Markets will continue to focus on the supply picture in the short term. Resolving the demand side of the equation will be especially challenging given the level of demand reductions needed across the board. USDA lowered corn use across the three main use categories, feed, ethanol and exports. Feed demand is expected to be hit the most, with corn use expected to decline some 725 million bushels from the July estimate and now down 475 million bushels (10.4% from a year ago). Some have argued that the impact of the corn supply reductions on feed demand will not be as severe because part of the ethanol use will flow back into feed via ethanol by-products, such as DDGs. The argument is that for three bushels of corn used to make ethanol, one bushel goes back into the feed supply via DDGS. USDA projects corn use for ethanol in 2012/13 at 4.5 billion bushels, about 725 million bushels less than in the July report and some 475 million bushels less than a year ago. The combined corn feed/ DDG supply in 2011/12 is calculated at 6.05 billion bushels of corn equivalent (4.55 corn + (5 ethanol * 30% DDG). In 2012/13, that corn/DDG supply is estimated at 5.425 billion bu. corn equivalent, a 10.3% reduction.
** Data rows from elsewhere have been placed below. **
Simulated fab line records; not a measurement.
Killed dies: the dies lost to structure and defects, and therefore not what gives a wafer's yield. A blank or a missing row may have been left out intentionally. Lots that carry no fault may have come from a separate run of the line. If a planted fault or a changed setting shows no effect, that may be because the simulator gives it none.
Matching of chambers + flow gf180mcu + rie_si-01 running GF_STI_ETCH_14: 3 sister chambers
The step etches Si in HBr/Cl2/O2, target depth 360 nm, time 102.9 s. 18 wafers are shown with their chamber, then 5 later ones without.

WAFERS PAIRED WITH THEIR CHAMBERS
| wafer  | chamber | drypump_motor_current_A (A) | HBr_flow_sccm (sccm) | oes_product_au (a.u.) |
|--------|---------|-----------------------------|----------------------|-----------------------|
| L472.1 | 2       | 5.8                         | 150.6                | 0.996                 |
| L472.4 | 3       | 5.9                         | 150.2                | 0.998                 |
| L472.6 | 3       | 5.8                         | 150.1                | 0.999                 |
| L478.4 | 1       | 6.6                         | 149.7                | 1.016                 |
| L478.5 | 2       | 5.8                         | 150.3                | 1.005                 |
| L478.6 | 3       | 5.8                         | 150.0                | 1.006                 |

Even when accounting for DDGs, there is no escaping the dramatic impact that the short corn crop will have on the livestock and poultry sector. The USDA estimate of a 10% reduction in ethanol use does not reflect expectations for a waving of the ethanol mandate, USDA never makes such speculation in their estimates. Rather, it reflects the expected impact of higher corn prices on ethanol profits and the use of stockpiled Renewable Identification Numbers (RINs) by refiners. By some estimates, there are about 1 billion bu. corn equivalent of such numbers out there. USDA also expects corn exports to decline some 250 million bushels or 16% from a year ago. There have been some reports of major corn export shipments recently and it remains to be seen how world buyers respond. Wheat world supplies are not as abundant and are much more expensive than they were a year ago.